SPAIN'S prime minister said yesterday there was likely to have been economic growth in the first quarter after data showed retail sales rose in March for the first time since 2007.

But growing fears about contagion from Greece's debt crisis overshadowed hopes of an end to Spain's deep recession, forcing Spanish bond spreads over benchmark German Bunds out to their highest levels since the euro was launched.

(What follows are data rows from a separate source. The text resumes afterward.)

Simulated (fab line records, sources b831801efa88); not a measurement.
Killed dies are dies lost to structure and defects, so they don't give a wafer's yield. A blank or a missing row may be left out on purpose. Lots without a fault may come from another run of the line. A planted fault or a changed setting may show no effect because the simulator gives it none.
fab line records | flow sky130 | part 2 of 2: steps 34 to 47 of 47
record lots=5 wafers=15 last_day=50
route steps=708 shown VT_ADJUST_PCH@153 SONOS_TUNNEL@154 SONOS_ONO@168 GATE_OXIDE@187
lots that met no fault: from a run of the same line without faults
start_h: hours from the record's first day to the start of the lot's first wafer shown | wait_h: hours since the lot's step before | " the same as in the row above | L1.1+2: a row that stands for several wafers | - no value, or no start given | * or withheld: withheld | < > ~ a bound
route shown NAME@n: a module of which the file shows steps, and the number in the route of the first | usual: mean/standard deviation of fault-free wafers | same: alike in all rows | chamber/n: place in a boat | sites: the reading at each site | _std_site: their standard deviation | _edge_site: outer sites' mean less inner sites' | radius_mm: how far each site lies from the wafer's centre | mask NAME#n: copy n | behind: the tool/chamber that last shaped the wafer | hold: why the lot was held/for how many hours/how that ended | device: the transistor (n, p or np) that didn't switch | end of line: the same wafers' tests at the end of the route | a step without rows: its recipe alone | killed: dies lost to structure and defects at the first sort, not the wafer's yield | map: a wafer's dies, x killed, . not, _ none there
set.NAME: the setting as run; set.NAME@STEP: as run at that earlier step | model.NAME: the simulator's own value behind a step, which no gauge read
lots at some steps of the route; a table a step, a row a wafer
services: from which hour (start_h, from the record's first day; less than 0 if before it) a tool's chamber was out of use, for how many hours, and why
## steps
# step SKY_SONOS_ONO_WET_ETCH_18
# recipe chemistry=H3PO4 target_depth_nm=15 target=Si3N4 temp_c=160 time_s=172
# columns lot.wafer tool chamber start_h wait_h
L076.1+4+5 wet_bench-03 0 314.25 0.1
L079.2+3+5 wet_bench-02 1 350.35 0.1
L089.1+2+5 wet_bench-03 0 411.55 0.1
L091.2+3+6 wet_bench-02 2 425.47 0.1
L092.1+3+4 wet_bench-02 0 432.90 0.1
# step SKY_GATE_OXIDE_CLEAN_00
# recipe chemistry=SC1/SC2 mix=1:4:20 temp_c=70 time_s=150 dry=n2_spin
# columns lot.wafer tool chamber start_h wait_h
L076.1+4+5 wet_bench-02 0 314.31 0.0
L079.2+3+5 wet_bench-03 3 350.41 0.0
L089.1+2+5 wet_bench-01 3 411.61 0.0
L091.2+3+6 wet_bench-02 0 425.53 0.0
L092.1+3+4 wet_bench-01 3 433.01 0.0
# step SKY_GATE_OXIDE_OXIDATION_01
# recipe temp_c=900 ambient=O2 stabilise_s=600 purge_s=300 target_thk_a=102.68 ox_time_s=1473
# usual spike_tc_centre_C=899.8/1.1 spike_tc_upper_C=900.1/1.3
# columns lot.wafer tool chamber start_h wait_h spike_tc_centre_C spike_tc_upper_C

The premium on 10-year Spanish bonds over Bunds rose to as much as 136 basis points, from 109 basis points on Tuesday. “It's likely that in this first quarter of the year we have had positive GDP growth,” Prime Minister Jose Luis Rodriguez Zapatero told parliament.
The economy contracted by 0.1 percent in the fourth quarter of 2009, marking the seventh successive quarter of negative gross domestic product.
Supporting an improvement in Spain's economy, retail sales rose 2.1 percent year-on-year in March, the first increase since November 2007. “This data reflects that the economic situation is improving little by little, but we are comparing with a yearly decline of 8.2 percent in March 2009,” said Estefania Ponte, an economist at BNP Paribas Fortis. “Consumption may have bottomed in Spain and we face a less negative outlook for consumption,” he said.
Also hinting at a brighter outlook was data showing spending by foreign tourists rose 5.4 percent in March, although not in the Balearics.
Labour Minister Celestino Corbacho said unemployment figures for April would be “relatively good”.
Spanish unemployment around 20 percent, the highest in the euro zone, has been a major factor preventing the country from rebounding from its worst recession in decades.

A leak revealed this week that unemployment hit 20.5 percent in the first quarter, up from 18.8 percent in the last quarter of 2009.
The official figures for first quarter unemployment are due to be released tomorrow.